Credit access and training are both critical in adoption of technology and have proved significant in adoption of fish cage technology in the Lake Victoria region. Significance is the low number of respondents (adopters 15.62% and non-adopters 35.29%) accessing credit services, nevertheless, majority of the respondents (adopters 54.69% and non-adopters 70.59%) had attended training with topics related to fish farming.

Gender, credit access and extension services (P≤ 0.05) were found to be significantly influencing fish cage adoption (Table 2) while age, market distance, education level, and group membership displayed non-significant effect on adoption of the technology at 5% level of significance.

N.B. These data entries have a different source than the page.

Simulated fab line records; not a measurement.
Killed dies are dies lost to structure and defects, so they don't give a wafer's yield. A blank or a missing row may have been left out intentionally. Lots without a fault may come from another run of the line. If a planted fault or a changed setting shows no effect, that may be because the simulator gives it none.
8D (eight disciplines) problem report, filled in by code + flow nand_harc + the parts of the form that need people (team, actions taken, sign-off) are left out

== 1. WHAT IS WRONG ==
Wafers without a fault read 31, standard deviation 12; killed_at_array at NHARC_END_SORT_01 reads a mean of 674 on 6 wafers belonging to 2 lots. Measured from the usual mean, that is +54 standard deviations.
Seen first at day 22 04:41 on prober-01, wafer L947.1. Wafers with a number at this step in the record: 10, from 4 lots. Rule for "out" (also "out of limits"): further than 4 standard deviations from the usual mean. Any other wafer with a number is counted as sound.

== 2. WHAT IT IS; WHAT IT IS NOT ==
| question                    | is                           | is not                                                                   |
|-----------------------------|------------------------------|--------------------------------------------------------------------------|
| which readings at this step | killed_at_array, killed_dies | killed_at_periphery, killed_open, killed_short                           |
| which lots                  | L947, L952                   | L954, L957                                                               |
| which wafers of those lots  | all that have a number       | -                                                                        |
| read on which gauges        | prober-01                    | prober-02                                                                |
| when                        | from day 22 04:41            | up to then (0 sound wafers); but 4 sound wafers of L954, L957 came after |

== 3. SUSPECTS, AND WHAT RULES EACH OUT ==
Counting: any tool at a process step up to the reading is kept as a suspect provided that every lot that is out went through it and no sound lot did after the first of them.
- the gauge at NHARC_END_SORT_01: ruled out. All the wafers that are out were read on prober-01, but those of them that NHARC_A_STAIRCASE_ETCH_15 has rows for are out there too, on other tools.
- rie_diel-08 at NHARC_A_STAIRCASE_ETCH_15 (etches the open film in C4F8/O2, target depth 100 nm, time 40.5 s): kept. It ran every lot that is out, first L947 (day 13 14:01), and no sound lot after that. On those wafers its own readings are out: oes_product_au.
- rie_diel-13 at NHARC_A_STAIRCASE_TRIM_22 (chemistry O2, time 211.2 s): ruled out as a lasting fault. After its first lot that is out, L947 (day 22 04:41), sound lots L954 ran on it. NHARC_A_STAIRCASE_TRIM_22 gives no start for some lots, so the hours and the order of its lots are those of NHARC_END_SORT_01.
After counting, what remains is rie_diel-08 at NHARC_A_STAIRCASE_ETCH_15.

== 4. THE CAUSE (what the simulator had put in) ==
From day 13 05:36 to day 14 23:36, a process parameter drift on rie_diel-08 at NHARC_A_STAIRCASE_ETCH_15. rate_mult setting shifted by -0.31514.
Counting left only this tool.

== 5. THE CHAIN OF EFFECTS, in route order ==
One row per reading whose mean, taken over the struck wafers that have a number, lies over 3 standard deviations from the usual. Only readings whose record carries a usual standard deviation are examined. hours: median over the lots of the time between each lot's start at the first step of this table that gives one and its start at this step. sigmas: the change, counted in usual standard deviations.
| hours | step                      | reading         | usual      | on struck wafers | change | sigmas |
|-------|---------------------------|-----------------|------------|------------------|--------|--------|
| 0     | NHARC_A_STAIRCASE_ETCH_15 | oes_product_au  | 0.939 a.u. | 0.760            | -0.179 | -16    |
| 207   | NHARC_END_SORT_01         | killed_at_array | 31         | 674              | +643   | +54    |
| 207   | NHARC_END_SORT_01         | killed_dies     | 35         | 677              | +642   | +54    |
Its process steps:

Training and credit access both influenced adoption of fish cage farming (Table 3). Further analysis on the reasons behind the acquisition of the credit and amount used in fish cage activities revealed that majority of the respondents acquired credit for other reasons such as for emergency (12%), school fees (12%), buying inputs for crop farming (52%), boosting other businesses (20%) and only 4% percent had the intention of investing in fish cage farming. On the other hand, respondents reported having attended trainings from both public and private institutions such as Department of Fisheries and FARM-AFRICA on various topics traversing from fish cage farming (6.93%), aquaponics (4.95%), fishing sector policies (35.64%), fish pond technology (22.77%), fish value addition (14.85%), fingerling production (0.99%) marketing and entrepreneurship (11.88%) to book keeping (1.98%).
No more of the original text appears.